Our CBD is losing its green edge

As parks disappear, Singapore's downtown loses part of what makes it so attractive
Richard Hartung Today Online 23 Sep 11;

"Great cities are defined as much by their parks and open spaces as they are by their architecture," New York Mayor Michael Bloomberg said when plans for the Lower Manhattan Development Corporation were announced in 2003. The city spent more than US$100 million (S$129 million) on 20 parks in that downtown area.

In Seoul, the government spent about US$280 million on the Cheonggyecheon Restoration Project and created a new park in the middle of the city.

In contrast, patches of green here in Singapore seem to keep disappearing. One of the latest is Robinson Green, in the heart of the Central Business District.
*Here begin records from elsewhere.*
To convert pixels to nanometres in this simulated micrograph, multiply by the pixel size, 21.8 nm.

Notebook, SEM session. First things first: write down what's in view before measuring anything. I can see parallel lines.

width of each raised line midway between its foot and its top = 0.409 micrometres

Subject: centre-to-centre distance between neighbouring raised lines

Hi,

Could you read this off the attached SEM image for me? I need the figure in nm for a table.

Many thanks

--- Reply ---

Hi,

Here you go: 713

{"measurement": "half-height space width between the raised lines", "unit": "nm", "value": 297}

At the end of June, the Urban Redevelopment Authority (URA) announced that it had launched the commercial site at Robinson Road/Cecil Street for sale. A sign invites companies to submit a bid to the URA so they can turn the park into an office building.

While Robinson Green is tiny, it's an oasis of trees and flowers that brings a brief respite to workers pausing for a break or rushing past. And despite plans for small "pocket parks" in the urban centre, Robinson Green's demise seems emblematic of a continuing loss of greenery in the CBD.

Singapore used to seem more focused on greenery. Indeed, the National Parks Board states that "Singapore's development into a Garden City started four decades ago with the establishment of the greening programme. The driving force behind this was the former Prime Minister Lee Kuan Yew who identified a green Singapore as a key competitive factor in attracting foreign investments to the country".

New plans, however, have brought change. The end of Robinson Green is part of Master Plan 2008, which the URA says will guide Singapore's development "over the next 10 to 15 years".

The Master Plan is in turn part of the Concept Plan, a "strategic land use and transportation plan to guide development in the next 40 to 50 years".

When the URA released the Master Plan in 2008, few other than developers may have looked seriously at what would change in the coming decade. The Plan shows that Robinson Green, along with nearby Telok Ayer Park, are among the "interim green" areas slated for redevelopment. The lawns above Tanjong Pagar MRT station, in contrast, are "park/open space" areas. Even some of that greenery seems to be disappearing, though, following the sale of land at Peck Seah Street earlier this year.

It is easy to sell off green spots and build buildings. It's far harder to retain the greenery that differentiates Singapore's downtown from the many drab valleys of skyscrapers elsewhere in Asia.

By eliminating these pocket parks, Singapore seems out of sync with trends in other cities and risks losing the greenery that makes it so attractive. The Sustainable Cities database says that Copenhagen and Chicago, for example, are among a number of cities actually acquiring more land to create small parks.

An increasing body of research also shows the importance of urban parks. Georgia Institute of Technology professor Joe Hughes, for example, found that "parks play a role in market restoration, value creation, job creation, green space development and neighbourhood stabilisation". Other research shows that urban parks are part of what attracts everyone from Fortune 500 companies to knowledge workers.

Admittedly, it can be hard to prove the value of these green spots. As former mayor of Bogota Colombia Enrique PeƱalosa said, "we cannot prove mathematically that wider sidewalks, pedestrian streets, more or better parks make people happier, much less measure how much happier. However if we reflect, most things that are important in life cannot be measured either: Friendship, beauty, love, loyalty are examples. Parks and other pedestrian places are essential to a city's happiness".

Studies by Rotman Research Institute researcher Marc Berman do, however, help demonstrate that parks benefit people. The Wall Street Journal reports that Mr Berman found "performance on memory and attention tests improved by 20 per cent after study subjects paused for a walk through an arboretum" whereas "no cognitive boost was detected" when they strolled down a busy street. Even "a quieter city street with interesting natural elements to look at" can help, Mr Berman found. A stop in a place like Robinson Green might actually improve performance.

Rather than losing the tiny parks and open spaces in the CBD that help make Singapore green and bring so many benefits, perhaps it's time to re-examine the headlong rush into building and consider how to preserve or expand what makes Singapore so attractive.

Richard Hartung is a consultant who has lived in Singapore since 1992.